After spending the holiday season finishing up her modifications, Black Hawk cleared the yard on 4 January 1921. Going to sea, she returned to the Southern Drill Grounds for trials (5 January), then continued on to the Caribbean for fleet winter training, arriving at Guantanamo on 9 January.
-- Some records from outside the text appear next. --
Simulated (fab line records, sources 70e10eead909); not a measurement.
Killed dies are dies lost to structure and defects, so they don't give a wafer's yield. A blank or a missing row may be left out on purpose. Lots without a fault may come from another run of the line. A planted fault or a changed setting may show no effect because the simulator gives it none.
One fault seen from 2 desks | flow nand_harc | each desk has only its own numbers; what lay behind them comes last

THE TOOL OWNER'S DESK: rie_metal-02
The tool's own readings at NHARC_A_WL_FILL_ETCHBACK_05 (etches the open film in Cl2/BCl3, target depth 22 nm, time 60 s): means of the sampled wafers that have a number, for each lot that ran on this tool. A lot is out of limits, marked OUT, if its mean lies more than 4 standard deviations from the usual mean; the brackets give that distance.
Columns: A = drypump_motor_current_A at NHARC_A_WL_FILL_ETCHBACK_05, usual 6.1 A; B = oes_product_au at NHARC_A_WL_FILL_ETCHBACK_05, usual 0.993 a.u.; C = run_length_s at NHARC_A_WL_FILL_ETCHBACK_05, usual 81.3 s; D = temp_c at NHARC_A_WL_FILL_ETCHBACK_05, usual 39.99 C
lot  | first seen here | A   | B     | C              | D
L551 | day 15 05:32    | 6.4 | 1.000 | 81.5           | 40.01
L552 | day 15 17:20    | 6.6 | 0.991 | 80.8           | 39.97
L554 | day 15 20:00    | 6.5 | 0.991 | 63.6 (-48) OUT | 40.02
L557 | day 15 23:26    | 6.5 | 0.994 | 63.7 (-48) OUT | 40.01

After a week at Guantanamo, the tender was dispatched to the Canal Zone. Departing on 16 January 1921, she arrived at Cristóbal, on 19 January, and transited the Panama Canal to Balboa, C.Z. On 22 January, she cleared Balboa, and steamed to Callao, Peru. Arriving on 31 January, she remained there until 5 February and returned to Balboa on the 14th. Passing back through the canal, Black Hawk returned to the Atlantic and continued on to Guantanamo, reaching on 24 February. She remained at Guantanamo until 13 March, then going to sea, she cruised Cuban waters, making several port visits into April. Standing out of Guantanamo on 24 April, she steamed to the New York Navy Yard, docking on 29 April. Undergoing overhaul until 15 June, she cleared the yard that day, and steamed south to undergo trials and training on the Southern Drill Grounds. Arriving on 16 June, she departed the drill grounds on 29 June, and steamed back northward. After passing through the Verrazano Narrows, she steamed up the Hudson River, and moored at North River on 30 June. She remained until 9 July, then proceeded to return to the Southern Drill Grounds (12-21 July), before returning back to the North River anchorage (22 July-1 August). Returning to sea, she steamed to Lynnhaven Roads, via the Southern Drill Grounds (4 August), and remained there until 25 August. Between 26 August and 10 October, she continued to shuttle between the lower Chesapeake Bay and New York with stays of varying length at each. She entered the Philadelphia Navy Yard on 11 October and docked until 8 November. Upon clearing the yard, she steamed directly to New York and entered the navy yard there and remained through the end of the year.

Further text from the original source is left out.